I know yesterday I warned you all that I wouldn’t be posting many recipes in the near future, but I may have spoken too soon. See, tomorrow night we are going to a Dessert Party & Contest, where each person is going to bring a dessert that he or she has prepared. We are then each going to taste each of the desserts and we will vote on the ones we like the most. Ken did a trial run last week of the dessert he is going to make and it turned out fabulously, so we thought we’d share the recipe with all of you. When he re-makes it later today I will take some photos so we can show you how pretty it is!
Crumb Crust (From Gourmet Magazine, November, 1999, available on Epicurious)
- 1 1/2 cups (5 oz) finely ground graham crackers or cookies such as chocolate or vanilla wafers or gingersnaps
- 5 tablespoons unsalted butter, melted
- 1/3 cup sugar
- 1/8 teaspoon salt
Stir together crust ingredients and press onto bottom and 1 inch up side of a buttered 24-centimeter springform pan. Fill right away or chill up to 2 hours.
New York Cheesecake (From Gourmet Magazine, November 1999, available on Epicurious)
- 1 crumb-crust recipe, made with finely ground graham crackers
- 5 (8 oz.) packages cream cheese, softened
- 1 3/4 cups sugar
- 3 tablespoons all-purpose flour
- Finely grated zest of 1 orange
- Finely grated zest of 1 lemon
- 5 large eggs
- 2 large egg yolks
- 1/2 teaspoon vanilla
Make crumb crust as directed in recipe, above. Preheat oven to 550 degrees.
Beat together cream cheese, sugar, flour, and zests with an electric mixer until smooth. Add egg and yolks, 1 at a time, then vanilla, beating on low speed until each ingredient is incorporated and scraping down bowl between additions.
Put springform pan with crust in a shallow baking pan. Pour filling into crust (springform pan will be completely full) and bake in baking pan (to catch drips) in middle of oven 12 minutes, or until puffed. Reduce temperature to 200 degrees and continue baking until cake is mostly firm (center will still be slightly wobbly when pan is gently shaken), about 1 hour more.
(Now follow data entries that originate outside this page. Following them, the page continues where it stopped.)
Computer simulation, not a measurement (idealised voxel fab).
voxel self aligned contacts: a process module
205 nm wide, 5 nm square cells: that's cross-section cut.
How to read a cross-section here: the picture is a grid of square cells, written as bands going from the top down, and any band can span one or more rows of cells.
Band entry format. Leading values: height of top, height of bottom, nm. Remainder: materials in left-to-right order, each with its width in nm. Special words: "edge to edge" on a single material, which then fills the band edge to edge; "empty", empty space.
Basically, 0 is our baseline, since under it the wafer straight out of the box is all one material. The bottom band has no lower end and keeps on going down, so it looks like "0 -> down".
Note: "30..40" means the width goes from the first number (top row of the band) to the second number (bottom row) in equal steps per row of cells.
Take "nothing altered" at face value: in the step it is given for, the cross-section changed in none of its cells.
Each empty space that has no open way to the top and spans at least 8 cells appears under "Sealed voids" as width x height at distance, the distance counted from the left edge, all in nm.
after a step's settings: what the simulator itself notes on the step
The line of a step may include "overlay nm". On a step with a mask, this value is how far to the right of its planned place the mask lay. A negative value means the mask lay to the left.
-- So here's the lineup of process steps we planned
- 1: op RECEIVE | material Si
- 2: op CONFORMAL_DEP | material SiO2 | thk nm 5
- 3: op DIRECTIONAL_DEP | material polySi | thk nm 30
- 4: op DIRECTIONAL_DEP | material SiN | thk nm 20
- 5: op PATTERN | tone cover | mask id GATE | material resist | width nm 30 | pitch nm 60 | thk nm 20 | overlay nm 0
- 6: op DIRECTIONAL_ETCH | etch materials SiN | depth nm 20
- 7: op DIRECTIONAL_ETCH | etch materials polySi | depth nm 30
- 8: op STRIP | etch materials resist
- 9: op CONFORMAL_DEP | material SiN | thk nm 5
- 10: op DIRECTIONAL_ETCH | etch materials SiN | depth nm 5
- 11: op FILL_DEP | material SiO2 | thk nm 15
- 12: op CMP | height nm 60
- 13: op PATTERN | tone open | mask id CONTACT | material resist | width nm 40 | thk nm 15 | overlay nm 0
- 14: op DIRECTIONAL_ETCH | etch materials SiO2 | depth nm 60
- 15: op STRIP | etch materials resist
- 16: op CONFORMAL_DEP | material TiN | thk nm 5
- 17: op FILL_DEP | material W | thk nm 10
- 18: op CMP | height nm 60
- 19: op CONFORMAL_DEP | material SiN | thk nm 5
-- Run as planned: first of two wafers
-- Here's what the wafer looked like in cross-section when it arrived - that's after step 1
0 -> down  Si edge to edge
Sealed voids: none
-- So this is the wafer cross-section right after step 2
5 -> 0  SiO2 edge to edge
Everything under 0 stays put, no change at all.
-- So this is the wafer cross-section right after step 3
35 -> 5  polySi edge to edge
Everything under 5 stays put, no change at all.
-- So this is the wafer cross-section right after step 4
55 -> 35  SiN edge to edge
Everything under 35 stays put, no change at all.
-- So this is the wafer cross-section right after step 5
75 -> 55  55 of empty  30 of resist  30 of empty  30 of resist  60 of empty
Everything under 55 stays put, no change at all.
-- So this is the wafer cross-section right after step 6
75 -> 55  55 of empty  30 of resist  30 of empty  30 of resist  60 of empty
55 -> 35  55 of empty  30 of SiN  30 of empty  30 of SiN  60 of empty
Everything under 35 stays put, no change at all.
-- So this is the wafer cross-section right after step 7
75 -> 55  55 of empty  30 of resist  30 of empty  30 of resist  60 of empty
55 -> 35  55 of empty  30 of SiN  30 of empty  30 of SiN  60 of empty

Run a knife around top edge of cake to loosen and cool completely in springform pan on a rack. Chill cake, loosely covered, at least 6 hours. Remove side of pan and transfer cake to a plate. Bring to room temperature before serving.An article that Ken read said that almost all cheesecakes crack along the top while they’re cooking or while they’re cooling… and since that happened last time (during the trial run) we figured it would happen again this time, which is why I bought some fresh strawberries that we will slice up and display nicely on the top of the cheesecake when we bring it for the party tomorrow. That way you won’t be able to see the crack.